Change 865602 merged by Muehlenhoff:

[operations/puppet@production] Add component/rsyslog-openssl for Buster

https://gerrit.wikimedia.org/r/865602

Mentioned in SAL (#wikimedia-operations) [2022-12-07T11:57:51Z] <moritzm> imported librelp 1.10.0-1~buster1 to component/rsyslog-openssl T324623

Mentioned in SAL (#wikimedia-operations) [2022-12-07T11:59:27Z] <moritzm> imported rsyslog 8.2102.0-2+deb11u1~buster1 to component/rsyslog-openssl T324623

This turned out to a little more complicated than initially assumed. I've now built a backport of the version that is in Bullseye (which is also useful since in the case of a major security issue in rsyslog is allows us to respin the Buster build easily) which offers the rsyslog-openssl binary package. This also needed an updated librelp, which is also included in the component.

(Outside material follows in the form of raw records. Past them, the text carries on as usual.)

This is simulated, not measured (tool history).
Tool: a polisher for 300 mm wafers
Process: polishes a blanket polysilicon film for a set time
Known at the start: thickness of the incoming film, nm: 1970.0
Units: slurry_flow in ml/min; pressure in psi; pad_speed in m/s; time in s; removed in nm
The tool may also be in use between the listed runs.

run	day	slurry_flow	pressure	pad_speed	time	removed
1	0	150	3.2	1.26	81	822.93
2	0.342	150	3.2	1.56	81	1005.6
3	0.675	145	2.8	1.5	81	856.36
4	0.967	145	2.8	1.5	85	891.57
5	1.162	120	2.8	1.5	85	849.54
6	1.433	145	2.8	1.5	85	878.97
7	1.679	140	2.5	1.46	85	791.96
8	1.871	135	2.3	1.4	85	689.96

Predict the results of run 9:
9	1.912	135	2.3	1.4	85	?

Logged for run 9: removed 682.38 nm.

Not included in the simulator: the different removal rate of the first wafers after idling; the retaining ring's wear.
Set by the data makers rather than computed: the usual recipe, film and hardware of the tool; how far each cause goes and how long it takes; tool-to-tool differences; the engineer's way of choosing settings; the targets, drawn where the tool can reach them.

@Southparkfan, @Andrew : I'd say please test that the packages work for you and then we can add the component in profile::base::labs for Buster VMs.

Wow, instant gratification! Thank you @MoritzMuehlenhoff, I will test.

Change 865731 had a related patch set uploaded (by Southparkfan; author: Southparkfan):

[operations/puppet@production] rsyslog: add support for openssl netstream driver

https://gerrit.wikimedia.org/r/865731

I have tested https://gerrit.wikimedia.org/r/c/operations/puppet/+/865731 by using rsyslog-openssl on one syslog client and one syslog server running buster + one syslog client and one syslog server running bullseye. All works as expected.

Change 865731 merged by Andrew Bogott:

[operations/puppet@production] rsyslog: add support for openssl netstream driver

https://gerrit.wikimedia.org/r/865731

Change 868148 had a related patch set uploaded (by Southparkfan; author: Southparkfan):

[operations/puppet@production] rsyslog: use ensure_resource for package_from_component

https://gerrit.wikimedia.org/r/868148

Change 868148 merged by Jbond:

[operations/puppet@production] rsyslog: use ensure_resource for package_from_component

https://gerrit.wikimedia.org/r/868148

akosiaris subscribed.

Remove Sustainability (Incident Followup) since I fail to find an action item that fits this projects description Action items that came out of the investigation and documentation for past Wikimedia production incidents. These action items reduce risk, shorten/reduce impact, or help prevent incidents in the future.

As part of the Puppet migration we already switched all Buster clients (where version of GNUTLS had problems with the new cert) towards OpenSSL, more details in the task Southparkfan linked.

Change 975791 had a related patch set uploaded (by Jbond; author: jbond):

[operations/puppet@production] base: switch rsyslog tls_netstream_driver to ossl

https://gerrit.wikimedia.org/r/975791

Reading the task it seems like the last blocker was to "wait out buster" (T324623#8449852). however as we have now deployed this to buster (T324623#9334403) it seems like we can move ahead. Are the any concerns to making this change, it seems fairly simple

Change 975861 had a related patch set uploaded (by Jbond; author: jbond):

[operations/puppet@production] centrallog: update tls_netstream_driver to use ossl

https://gerrit.wikimedia.org/r/975861

Change 975791 merged by Jbond:

[operations/puppet@production] base: switch rsyslog tls_netstream_driver to ossl

https://gerrit.wikimedia.org/r/975791

Change 975861 merged by Jbond:

[operations/puppet@production] centrallog: update tls_netstream_driver to use ossl

https://gerrit.wikimedia.org/r/975861

Change 976190 had a related patch set uploaded (by Filippo Giunchedi; author: Filippo Giunchedi):

[operations/puppet@production] centralserver: remove tls_remedy

https://gerrit.wikimedia.org/r/976190

Change 976190 merged by Filippo Giunchedi:

[operations/puppet@production] centralserver: remove tls_remedy

https://gerrit.wikimedia.org/r/976190

jbond claimed this task.

All systems hav now been migrated to ossl